Friday, September 11, 2009

The rest of Europe

9-11-09 The rest of Europe

I have visited a few other places in Europe – Germany, France, Italy – for instance. I liked all of those countries, and I have the most friends in France of these three countries.

Of course, the music from each country is very different! The Germans tend to like machines, the French are very romantic and the Italians have an amusement factor that seems to be absent from the Germans.

My favorite German acts are the same as they have been for nearly four decades: Faust, Amon Duul II, Can, Neu!, Achim ReichelMichael Rother, Manuel Gottsching, Lothar Meid.

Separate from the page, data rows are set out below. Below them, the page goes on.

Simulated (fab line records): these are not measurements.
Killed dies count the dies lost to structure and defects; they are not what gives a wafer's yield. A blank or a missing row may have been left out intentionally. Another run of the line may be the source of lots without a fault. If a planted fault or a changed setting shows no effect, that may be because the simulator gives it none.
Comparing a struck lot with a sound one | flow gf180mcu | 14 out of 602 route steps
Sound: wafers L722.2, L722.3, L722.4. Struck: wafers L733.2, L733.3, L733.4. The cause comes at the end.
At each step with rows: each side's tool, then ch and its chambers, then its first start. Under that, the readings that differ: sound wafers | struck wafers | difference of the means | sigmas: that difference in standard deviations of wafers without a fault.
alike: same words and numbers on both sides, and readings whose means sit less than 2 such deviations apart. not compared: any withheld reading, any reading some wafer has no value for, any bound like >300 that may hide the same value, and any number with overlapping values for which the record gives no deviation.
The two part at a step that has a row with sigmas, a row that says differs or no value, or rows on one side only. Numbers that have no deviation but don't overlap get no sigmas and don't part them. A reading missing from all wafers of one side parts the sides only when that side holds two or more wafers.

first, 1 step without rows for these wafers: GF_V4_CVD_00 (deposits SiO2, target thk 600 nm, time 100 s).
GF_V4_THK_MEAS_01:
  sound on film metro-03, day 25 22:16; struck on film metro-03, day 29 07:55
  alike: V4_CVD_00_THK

My favorite French artists are Roland Bocquet, Serge Gainsbourg, Alain Chamfort, Charlelie Couture, Lard Free / Urban Sax

For the Italians, I love both their 70’s progressive rock, and some of the 70’s & 80’s Italian pop music. Remember Il Balletto Di Bronzo, Museo Rosenbach, The New Trolls, and Osanna? Later on, I gravitated towards Lucio Battisti, Adriano Celentano, Righeira and Pino Daniele.

The food is also very different between these countries – with the Italians favoring red tomato sauce. The Germans do beer right, and have good sausages. I liked all the food I had in France – an odd amalgam of Northern African, “typical French” and wonderful brasserie food.

I understand more French than I do Italian or German. It always seemed to me like the Germans all spoke English pretty well.

I only ever went to Spain once. Let’s just say it was not a pleasant trip – we had guns pulled on us in Irun – and that was by the police! After that, we decided to walk along the railroad tracks and wait in the French train station for the train back to Paris.

I am not much of a fan of what is marketed in the US as “World Music”. I infinitely prefer the stuff that is sold in the country that it’s from. The stuff that is believed to not be of interest outside of the country it’s from. Holland is probably the strangest, as most of their pop music is in English, and a lot of it is unknown outside of Holland. Most Japanese domestic music is created only for their “domestic market” – and largely unknown outside of Japan.

Thanks for reading my brief rambling hallucinations about assorted countries around the globe that can enrich our lives, if so desired. I am always up for a discussion about music, if it falls a bit outside of the ‘comfort zone’ (i.e. anything not in English).